Eleventh Circuit Court of Appeal Adopts High Standard for Pleading Securities Fraud
September 6, 1999
The Private Securities Litigation Reform Act of 1995 (PSLRA) imposed
heightened pleading requirements for securities fraud class action suits
alleging the violation of section 10(b) of the Securities Exchange Act of 1934,
or SEC Rule 10b-5. The PSLRA requires plaintiffs to "state with
particularity facts giving rise to a strong inference that the defendant acted
with the required state of mind." In the case of section 10(b) and Rule
10b-5, the required state of mind is known as scienter, which means a
mental state embracing the intent to deceive, manipulate or defraud.
The heightened pleading requirements imposed by the PSLRA are intended to
protect public companies, and their directors and officers from frivolous
lawsuits. Vague and general allegations of wrongdoing are no longer sufficient.
Where plaintiffs fail to allege facts giving rise to the strong inference of
scienter, their action must be dismissed; however, the federal courts are
divided as to what exactly plaintiffs must allege in order to meet the
requirements.
In a recent opinion, Bryant v. Avado Brands, Inc., 1999 WL 688050
(11th Cir. September 3, 1999), the Eleventh Circuit Court of Appeals, which has
jurisdiction over Florida, Georgia and Alabama, held that a securities fraud
plaintiff must plead scienter by alleging particular facts giving rise to a
strong inference that the defendant acted in a severely reckless manner.
Further, the court held that allegations that a defendant had the motive and the
opportunity to commit the alleged fraud are not sufficient.

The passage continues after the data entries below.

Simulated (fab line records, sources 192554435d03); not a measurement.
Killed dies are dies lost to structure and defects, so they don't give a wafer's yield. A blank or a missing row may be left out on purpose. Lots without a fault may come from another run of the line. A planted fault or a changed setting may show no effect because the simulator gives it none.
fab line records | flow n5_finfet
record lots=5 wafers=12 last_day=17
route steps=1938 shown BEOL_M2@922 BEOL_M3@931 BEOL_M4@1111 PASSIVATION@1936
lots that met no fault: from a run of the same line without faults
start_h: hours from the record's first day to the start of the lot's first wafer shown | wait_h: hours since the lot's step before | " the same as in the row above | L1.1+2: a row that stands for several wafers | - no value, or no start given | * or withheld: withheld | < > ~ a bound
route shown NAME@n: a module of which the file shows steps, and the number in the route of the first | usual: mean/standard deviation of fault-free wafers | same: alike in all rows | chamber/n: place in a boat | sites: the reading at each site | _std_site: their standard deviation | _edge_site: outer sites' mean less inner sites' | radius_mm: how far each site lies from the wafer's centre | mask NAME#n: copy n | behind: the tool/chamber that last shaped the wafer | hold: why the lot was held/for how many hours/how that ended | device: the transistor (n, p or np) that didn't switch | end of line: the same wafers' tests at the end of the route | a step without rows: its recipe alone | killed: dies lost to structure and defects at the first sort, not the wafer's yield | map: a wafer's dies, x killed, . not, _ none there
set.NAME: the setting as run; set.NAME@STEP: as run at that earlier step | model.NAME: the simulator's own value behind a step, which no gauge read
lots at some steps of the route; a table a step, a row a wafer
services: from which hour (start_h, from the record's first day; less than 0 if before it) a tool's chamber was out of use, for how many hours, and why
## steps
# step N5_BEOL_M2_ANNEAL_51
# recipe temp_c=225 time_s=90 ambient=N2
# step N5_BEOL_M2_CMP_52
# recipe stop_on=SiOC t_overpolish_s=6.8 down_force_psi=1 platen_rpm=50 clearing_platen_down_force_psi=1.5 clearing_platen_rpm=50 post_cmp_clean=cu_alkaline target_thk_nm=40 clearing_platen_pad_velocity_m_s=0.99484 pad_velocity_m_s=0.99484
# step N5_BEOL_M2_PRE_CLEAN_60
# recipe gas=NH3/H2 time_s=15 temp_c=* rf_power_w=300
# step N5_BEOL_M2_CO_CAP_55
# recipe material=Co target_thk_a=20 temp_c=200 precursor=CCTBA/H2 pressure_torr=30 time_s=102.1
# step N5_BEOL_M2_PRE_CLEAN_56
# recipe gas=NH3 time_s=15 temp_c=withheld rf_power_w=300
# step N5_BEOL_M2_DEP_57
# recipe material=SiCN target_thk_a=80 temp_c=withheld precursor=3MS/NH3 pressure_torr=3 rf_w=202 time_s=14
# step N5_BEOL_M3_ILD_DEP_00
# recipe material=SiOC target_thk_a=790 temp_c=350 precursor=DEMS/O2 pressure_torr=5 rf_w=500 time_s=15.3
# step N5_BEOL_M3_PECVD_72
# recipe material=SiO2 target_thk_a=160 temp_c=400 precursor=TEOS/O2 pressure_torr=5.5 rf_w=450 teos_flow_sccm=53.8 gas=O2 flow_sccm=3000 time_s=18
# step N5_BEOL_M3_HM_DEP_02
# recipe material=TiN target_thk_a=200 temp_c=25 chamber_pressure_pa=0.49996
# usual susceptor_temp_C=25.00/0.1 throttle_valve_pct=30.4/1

The Bryant decision is a positive development for public companies,
directors and officers defending securities fraud class actions in Florida. Only
the Ninth Circuit Court of Appeals, which includes California, Oregon and
Washington, makes it tougher for shareholders to stay in court. In the Ninth
Circuit, plaintiffs must allege facts giving rise to a strong inference of deliberate
recklessness. See e.g. In re Silicone Graphics Inc., Securities Litigation, 1999
WL 595194 (9th Cir. August 4, 1999). In contrast, the Second and Third Circuit
Courts of Appeal, which include New York, New Jersey and Pennsylvania, are more
friendly to plaintiffs. In those circuits, allegations that a defendant had the
motive and opportunity to defraud are sufficient. See e.g. Press v. Chemical
Inv. Serv. Corp., 166 F. 3d 529 (2d Cir. 1999) and In re Advanta Corp.
Sec. Litig., 180 F. 3d 525 (3d Cir. 1999).